The geo-economic (Georgist) theory of the macroeconomic cycle
Henry George (1879, p. 263) acknowledged that factors other than land,
such as "the tremendous alterations in the volume that occur in the
simpler forms of commercial credit," affect business cycles.
However, in his theory, land plays the primary role. George maintained
that "speculative advances in land values" check production
and are the initiatory cause of periodic depressions.
Land is essential for all production. In any particular economic
region, the quantity of surface sites is fixed. The supply of land for
particular purposes expands with increasing rent (including the
conversion of water to solid surface), but the total site area is fixed.

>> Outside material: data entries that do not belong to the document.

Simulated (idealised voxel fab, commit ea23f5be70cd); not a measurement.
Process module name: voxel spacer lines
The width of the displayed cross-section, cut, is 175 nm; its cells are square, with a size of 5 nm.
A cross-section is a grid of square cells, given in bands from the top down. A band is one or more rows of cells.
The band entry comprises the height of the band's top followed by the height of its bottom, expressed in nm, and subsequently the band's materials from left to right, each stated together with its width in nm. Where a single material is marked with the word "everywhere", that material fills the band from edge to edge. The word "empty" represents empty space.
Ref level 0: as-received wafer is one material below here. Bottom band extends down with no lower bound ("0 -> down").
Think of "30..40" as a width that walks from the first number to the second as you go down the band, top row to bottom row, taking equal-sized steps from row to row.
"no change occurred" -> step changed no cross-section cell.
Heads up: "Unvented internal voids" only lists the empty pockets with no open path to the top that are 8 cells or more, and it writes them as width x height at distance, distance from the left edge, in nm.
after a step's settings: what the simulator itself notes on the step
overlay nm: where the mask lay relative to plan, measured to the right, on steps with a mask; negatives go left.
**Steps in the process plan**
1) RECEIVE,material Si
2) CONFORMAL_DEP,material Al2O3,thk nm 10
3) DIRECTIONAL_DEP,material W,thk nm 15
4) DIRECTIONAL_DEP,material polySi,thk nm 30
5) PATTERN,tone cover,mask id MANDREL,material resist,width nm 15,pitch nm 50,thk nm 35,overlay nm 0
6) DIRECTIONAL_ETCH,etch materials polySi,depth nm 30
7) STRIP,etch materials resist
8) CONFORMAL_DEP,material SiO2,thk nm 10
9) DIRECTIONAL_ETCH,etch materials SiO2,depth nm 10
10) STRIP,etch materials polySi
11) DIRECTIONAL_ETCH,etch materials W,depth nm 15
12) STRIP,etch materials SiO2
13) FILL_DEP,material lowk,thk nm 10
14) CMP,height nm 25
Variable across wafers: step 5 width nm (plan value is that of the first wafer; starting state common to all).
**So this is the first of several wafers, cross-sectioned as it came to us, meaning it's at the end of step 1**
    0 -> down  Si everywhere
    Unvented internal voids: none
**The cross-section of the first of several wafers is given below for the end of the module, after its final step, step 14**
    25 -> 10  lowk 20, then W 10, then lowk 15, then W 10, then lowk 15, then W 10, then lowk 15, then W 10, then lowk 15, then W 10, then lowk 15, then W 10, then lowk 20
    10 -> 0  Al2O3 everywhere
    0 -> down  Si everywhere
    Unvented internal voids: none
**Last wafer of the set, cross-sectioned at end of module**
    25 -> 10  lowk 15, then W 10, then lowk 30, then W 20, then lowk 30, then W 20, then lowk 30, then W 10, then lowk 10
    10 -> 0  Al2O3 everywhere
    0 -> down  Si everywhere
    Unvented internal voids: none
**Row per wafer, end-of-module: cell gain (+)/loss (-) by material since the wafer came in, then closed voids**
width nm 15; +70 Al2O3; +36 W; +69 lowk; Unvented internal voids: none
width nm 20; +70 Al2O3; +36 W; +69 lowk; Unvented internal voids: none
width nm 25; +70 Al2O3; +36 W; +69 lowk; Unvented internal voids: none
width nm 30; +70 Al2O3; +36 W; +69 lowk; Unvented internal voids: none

When a boom is underway, the anticipated increase in rent induces
speculators to buy land for price appreciation rather than for present
use, which causes the current site value to rise above that warranted by
present use. Once wide-spread speculation sets in, land values are
carried beyond the point at which enterprises can make a profit after
paying for rent or mortgages. The rate of increase of investment slows
down, eventually reducing aggregate demand as the slowdown ripples
through the economy, increasing unemployment and bringing forth a
depression. Thus a fall in demand follows the initial cause, the rising
cost of land.
After land prices and rents drop, along with other costs, investment
again becomes profitable. The economy recovers. George (1879, p. 268)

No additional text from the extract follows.